Students, faculty and staff at SIUE have the power to involve police in a situation with a simple phone call — but many of them abuse this power.
It is important to do whatever we can to prevent violence from happening, and there are situations in which the most reasonable way to do this involves police intervention.
There are, of course, some circumstances in which the presence of armed figures of authority can be beneficial — such as instances of abuse and public safety — as it can prevent further violence from happening.
However, this does not pertain to the vast majority of interactions to which police are alerted, specifically on SIUE’s campus.
The campus police blotter is full of incidents in which officers were summoned in response to innocent behaviors that were deemed ‘suspicious’ by an onlooker, including instances of loitering and suspicious odors, among many others.
By directing the police’s energy and resources to insignificant issues, they are prevented from dealing with the issues which are more deserving of their attention.
In most situations, the presence of a uniformed police officer will only escalate a conflict because their presence carries the implicit threat of state violence.
People can be made to cooperate as a result of police intervention because the police have the legal right to use physical force in situations where they consider it necessary in order to enforce the law.
Even if that violence never happens, the understanding that it could happen shapes the interaction between the police and the people who are forced to interact with them.
When we call the police, we do not just invite people who are willing to resolve a conflict; we also invite potential violence.

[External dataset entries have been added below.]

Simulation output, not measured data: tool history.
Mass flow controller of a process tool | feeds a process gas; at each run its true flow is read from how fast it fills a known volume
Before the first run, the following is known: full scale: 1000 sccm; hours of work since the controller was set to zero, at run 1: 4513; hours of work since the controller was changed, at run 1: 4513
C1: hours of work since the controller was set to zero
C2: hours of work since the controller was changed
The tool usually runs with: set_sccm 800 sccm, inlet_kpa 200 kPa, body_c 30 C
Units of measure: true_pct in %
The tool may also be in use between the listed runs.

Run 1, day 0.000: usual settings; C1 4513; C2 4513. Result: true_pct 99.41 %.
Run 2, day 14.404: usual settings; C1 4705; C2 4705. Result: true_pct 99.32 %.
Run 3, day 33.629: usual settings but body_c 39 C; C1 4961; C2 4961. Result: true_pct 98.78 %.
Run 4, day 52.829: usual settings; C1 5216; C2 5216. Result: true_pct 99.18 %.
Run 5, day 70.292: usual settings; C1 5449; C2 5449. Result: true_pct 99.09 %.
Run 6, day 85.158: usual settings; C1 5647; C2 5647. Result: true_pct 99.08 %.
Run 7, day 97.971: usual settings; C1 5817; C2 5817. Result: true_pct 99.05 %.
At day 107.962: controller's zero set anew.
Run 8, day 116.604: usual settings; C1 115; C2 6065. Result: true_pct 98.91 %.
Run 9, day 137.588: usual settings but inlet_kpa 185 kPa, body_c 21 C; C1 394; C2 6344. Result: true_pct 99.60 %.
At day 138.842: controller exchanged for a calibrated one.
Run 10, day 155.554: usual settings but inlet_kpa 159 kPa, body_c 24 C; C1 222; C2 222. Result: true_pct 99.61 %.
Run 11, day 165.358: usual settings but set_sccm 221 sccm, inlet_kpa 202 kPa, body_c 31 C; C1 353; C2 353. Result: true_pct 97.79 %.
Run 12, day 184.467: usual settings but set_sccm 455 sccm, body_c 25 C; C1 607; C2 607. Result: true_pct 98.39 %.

There are many reasons violence could happen following the decision to involve police, including a lot of miscommunications with no ill intent behind them.
It is irresponsible to report a person to the police without first considering whether a person’s actions are worth the threat of violence.
For some lucky people, the presence of police officers can be comforting rather than a source of anxiety, and some of these people are willing to weaponize that luck against other people who they consider a nuisance.
I would like to ask these people to consider the effects of their actions, respect that many people have very good reasons to feel differently about police, and try other approaches.
Every conflict is unique, and no solution is universal. Many situations are better handled interpersonally, perhaps with the help of a friend instead of an on-duty cop. Others are better left alone entirely and will only be unnecessarily complicated by outside involvement.
Some inclinations people have for reporting others, such as revenge, a dislike of certain smells or a gut feeling that they might be up to no good, are rarely worth acting on at all, and are not adequate cause to involve police.